Claimant making loan on property — Defendant preparing valuations — Property contaminated with mundic — Property worthless — Defendant maintaining claimant fixed with constructive knowledge for purposes of Limitation Act 1980 — Claim dismissed
In 1989, a third party approached the claimant building society for a mortgage on a property in Cornwall. The claimant provided the mortgage on the basis of a valuation by the defendant. In 1991, a further advance was authorised, following a second valuation report prepared by the defendant, and, in 1994, it prepared a third valuation report.
In 1997, the claimant commenced proceedings for possession. A 1998 revaluation of the property for the purposes of resale revealed the presence of mundic, a contaminatory mining waste specific to areas of Cornwall: the property was consequently unmarketable.
The claimant alleged that it had suffered loss and damage as a result of its reliance upon the defendant’s surveys. The defendant contended that the claimant had been fixed with constructive knowledge of the problem in 1994, when the possibility of mundic contamination was first brought to its attention, and that, under section 14A of the Limitation Act 1980, it was therefore statute-barred from pursuing its claim. However, the claimant maintained that, although a test for mundic had been available in 1989, the defendant had withheld that information in its 1991 report, thereby deliberately concealing a fact relevant to its right of action. Consequently, it claimed, time did not run for the purposes of section 32 of the 1980 Act.
Held: The claim was dismissed.
It was apparent that, by at least 1989, the problem of mundic contamination in certain areas of Cornwall had become a cause of concern to surveyors and lending institutions, but that the situation with regard to testing was unclear. The debate about how and when to test, and the reliability of the test, was effectively terminated when the RICS introduced guidelines in 1994. The defendant had drawn the claimant’s attention to the guidelines in its 1994 report. Accordingly, as at that date, the claimant had been fixed with clear constructive knowledge of the mundic problem for the purposes of section 14A.

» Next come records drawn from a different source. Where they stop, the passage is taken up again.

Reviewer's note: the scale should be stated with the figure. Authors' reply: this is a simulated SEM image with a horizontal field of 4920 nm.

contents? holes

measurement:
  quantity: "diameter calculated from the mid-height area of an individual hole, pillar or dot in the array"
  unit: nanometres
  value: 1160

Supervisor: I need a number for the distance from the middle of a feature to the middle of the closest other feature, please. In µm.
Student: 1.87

Although it was true that the claimant did not know for certain that the property was affected, it had not taken steps to ascertain this. The test propounded in Paragon Finance plc v Thakerar & Co [1991] 1 All ER 400 was: “How would a claimant building society have acted if it had had adequate but not unlimited staff and resources, and was motivated by a reasonable but not excessive sense of urgency?” Knowing what the claimant knew about the property in 1994 — its value, the level of borrowing, the precarious financial circumstances of the borrower, the possibility that the blockwork was suspect and the existence of a reliable test — it had not acted with due diligence. Its assertion that the defendant had deliberately concealed relevant facts, which amounted to an allegation of very serious professional misconduct, was unfounded. Even if, on the balance of probabilities, such concealment had taken place, the claimant had an onus to demonstrate that it had not discovered the fact when acting with due diligence, and it had failed to do so. The claim was therefore statute-barred.
John Virgo (instructed by Morgan Cole, of Cardiff) appeared for the claimant; Ian Holtum (instructed by SJ Cornish, of Tiverton) appeared for the defendant.